It’s safe to say removing the head from most creatures means certain death, but oddly enough this is not always the case. At least for chickens. Most of the time, they only run around for a few minutes-15 max- but not Mike. No, Mike the headless chicken lived for an astounding 18 months in this condition!
Mike’s strange tale begins September 10th, 1945 when Lloyd Olsen and Clara Olsen were killing chickens on their farm in Fruita, Colorado. While Lloyd cut the heads off 40 to 50 animals that day, one just simply refused to succumb to his hatchet. “They got down to the end and had one who was still alive, up and walking around,” Troy Waters, the couple’s great-grandson (who is now also a farmer in Fruita) explained in 2015.
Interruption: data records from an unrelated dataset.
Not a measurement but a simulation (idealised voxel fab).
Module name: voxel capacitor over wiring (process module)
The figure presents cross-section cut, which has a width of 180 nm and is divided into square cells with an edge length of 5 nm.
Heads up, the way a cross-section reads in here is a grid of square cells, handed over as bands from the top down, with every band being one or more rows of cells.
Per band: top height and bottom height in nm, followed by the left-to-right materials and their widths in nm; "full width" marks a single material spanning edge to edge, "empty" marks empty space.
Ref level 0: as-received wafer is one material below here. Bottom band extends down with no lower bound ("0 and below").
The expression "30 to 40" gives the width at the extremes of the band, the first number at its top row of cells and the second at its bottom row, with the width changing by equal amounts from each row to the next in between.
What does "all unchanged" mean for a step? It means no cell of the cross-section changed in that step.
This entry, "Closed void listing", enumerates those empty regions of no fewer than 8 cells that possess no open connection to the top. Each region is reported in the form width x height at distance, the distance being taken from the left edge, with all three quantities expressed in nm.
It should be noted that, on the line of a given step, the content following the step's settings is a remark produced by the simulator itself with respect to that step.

Not knowing what to do with this headless chicken still strutting around, Lloyd placed Mike in an old apple box on a screened-in porch for the night. He probably assumed the bird would pass away during the night. But the next morning, Mike was still very much alive.
“He took the chicken carcasses to town to sell them at the meat market,” Waters said. “He took this rooster with him – and back then he was still using the horse and wagon quite a bit. He threw it in the wagon, took the chicken in with him and started betting people beer or something that he had a live headless chicken.” The farmer, impressed by the chicken’s will to live, figured out a way to keep him fed by putting grains and water into an eyedropper.
With the aid of a story in the local paper, news quickly spread. About a week later, Lloyd took Mike to the University of Utah in Salt Lake City to see if scientists could figure things out. They determined the ax blade missed the bird’s jugular vein, and a blood clot had prevented him from bleeding out. Even though the bulk of his head was missing most of one of his ears (which a lot of his brain stem was near) was left. Since most of a chicken’s reflexes are controlled by the brain stem, and that is how Mike was able to survive.
The family was eventually contacted by Hope Wade, a sideshow promoter who thought they should take him on the circuit. Wade coined the moniker Miracle Mike the Headless Chicken, which is how Life Magazine referred to him.
In the spring of 1947, the Olsens were in a hotel room with Mike in Phoenix, Arizona. In addition to feeding him via an eye dropper, they also had to clear mucus from his throat with a syringe. That night they awoke to the sound of him choking. Unfortunately, they realized they had left the syringe at the sideshow and before they found a substitute, Mike passed away.
“For years he would claim he had sold [the chicken] to a guy in the sideshow circuit,” Waters said. “It wasn’t until, well, a few years before he died that he finally admitted to me one night that it died on him. I think he didn’t ever want to admit he screwed up and let the proverbial goose that lays golden eggs die on him.”
The town of Fruita, CO celebrates the chicken’s spirit with the annual Mike the Headless Chicken Festival, which is held on the first weekend in June.